Maybe I shouldn’t admit this, but as an English teacher I never discouraged my students from using Cliff’s Notes as long as they actually read the novel we were studying. I’m not naïve. I know that some of them never made it past page five of the assigned book, but even so, hopefully Cliff’s Notes gave them a basic understanding of what the book was about, maybe not enough to become a  Jeopardy champion but at least enough to remember a little bit about the book if it ever became a movie.

In the same vein I know that some of you who opened the link to the Minimalist article mentioned in “Lessons from a Chair: Part Two” didn’t get past the first couple of paragraphs. It’s a long article but well worth the read if you’re dealing with a lot of sentimental “stuff” and all the baggage it brings with it.

I know your phone is ringing, your dinner is burning, your kids are crying, your spouse is yelling, and your dog is barking at  your cat, which is napping  in your basket of fresh-laundered clothes. Because you’re all so stressed out and strapped for time (and because I’ve been where you are), I’ve decided to do you  a favor. Below is the Cliff’s Note version of the Minimalist article. Actually, it’s more like a molehill version, but it might give you enough insight to  sort out the important items from the unimportant ones. It might even save you from being one of those sentimental hoarders whose lives are unexpectedly snuffed out by toppling towers of old Encyclopedia Britannicas, National Geographics, and photo albums.

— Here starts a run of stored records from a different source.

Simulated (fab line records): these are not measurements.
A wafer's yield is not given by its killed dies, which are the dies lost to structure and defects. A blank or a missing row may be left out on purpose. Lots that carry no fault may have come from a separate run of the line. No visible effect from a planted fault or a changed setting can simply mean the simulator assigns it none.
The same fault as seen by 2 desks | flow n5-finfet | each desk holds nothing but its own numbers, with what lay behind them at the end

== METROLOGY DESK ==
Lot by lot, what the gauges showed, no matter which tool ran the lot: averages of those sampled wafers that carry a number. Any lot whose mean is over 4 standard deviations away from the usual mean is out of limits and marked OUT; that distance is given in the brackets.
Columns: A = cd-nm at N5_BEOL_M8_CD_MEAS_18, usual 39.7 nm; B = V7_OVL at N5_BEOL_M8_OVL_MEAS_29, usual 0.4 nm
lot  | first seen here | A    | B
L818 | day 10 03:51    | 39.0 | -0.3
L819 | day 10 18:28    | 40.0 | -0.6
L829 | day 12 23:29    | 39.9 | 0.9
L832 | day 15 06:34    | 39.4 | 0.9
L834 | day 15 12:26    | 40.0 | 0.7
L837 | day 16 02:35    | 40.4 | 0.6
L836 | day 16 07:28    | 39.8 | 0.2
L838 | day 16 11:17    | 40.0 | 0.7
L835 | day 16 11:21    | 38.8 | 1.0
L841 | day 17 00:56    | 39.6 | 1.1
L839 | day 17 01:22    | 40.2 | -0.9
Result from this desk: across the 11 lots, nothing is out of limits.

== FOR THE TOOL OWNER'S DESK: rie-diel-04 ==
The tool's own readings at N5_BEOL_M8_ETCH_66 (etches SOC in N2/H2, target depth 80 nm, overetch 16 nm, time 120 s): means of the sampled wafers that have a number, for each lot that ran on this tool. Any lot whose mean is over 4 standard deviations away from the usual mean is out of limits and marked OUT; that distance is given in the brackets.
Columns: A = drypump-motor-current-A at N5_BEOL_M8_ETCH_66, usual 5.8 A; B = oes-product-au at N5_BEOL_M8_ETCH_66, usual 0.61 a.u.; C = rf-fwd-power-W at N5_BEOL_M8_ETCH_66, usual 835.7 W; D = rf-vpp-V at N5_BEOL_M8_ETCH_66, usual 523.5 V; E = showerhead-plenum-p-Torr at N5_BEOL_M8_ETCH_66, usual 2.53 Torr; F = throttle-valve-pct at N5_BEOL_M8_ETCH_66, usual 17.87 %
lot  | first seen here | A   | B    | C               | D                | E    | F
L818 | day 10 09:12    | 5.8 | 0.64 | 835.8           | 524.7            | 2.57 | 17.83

Sound good? OK, then. In the words of Joshua Fields Millburn, one-half of the Minimalist team, this is what to remember when it comes to sentimental items:

  1. I am not my stuff; we are more than our possessions.
  2. Our memories are within us, not within our things.
  3. An item that is sentimental for us can be useful for someone else.
  4. Holding on to stuff imprisons us. Letting go is freeing.
  5. You can take pictures of items you want to remember.
  6. Old photographs can be scanned.

There it is for you, all nice and neat and tidy and short, but deep down you know you really ought to read the whole article. Here’s your second chance! And in case you’re wondering, yes, I was thinking in my “teacher voice” when I typed that!

Happy reading!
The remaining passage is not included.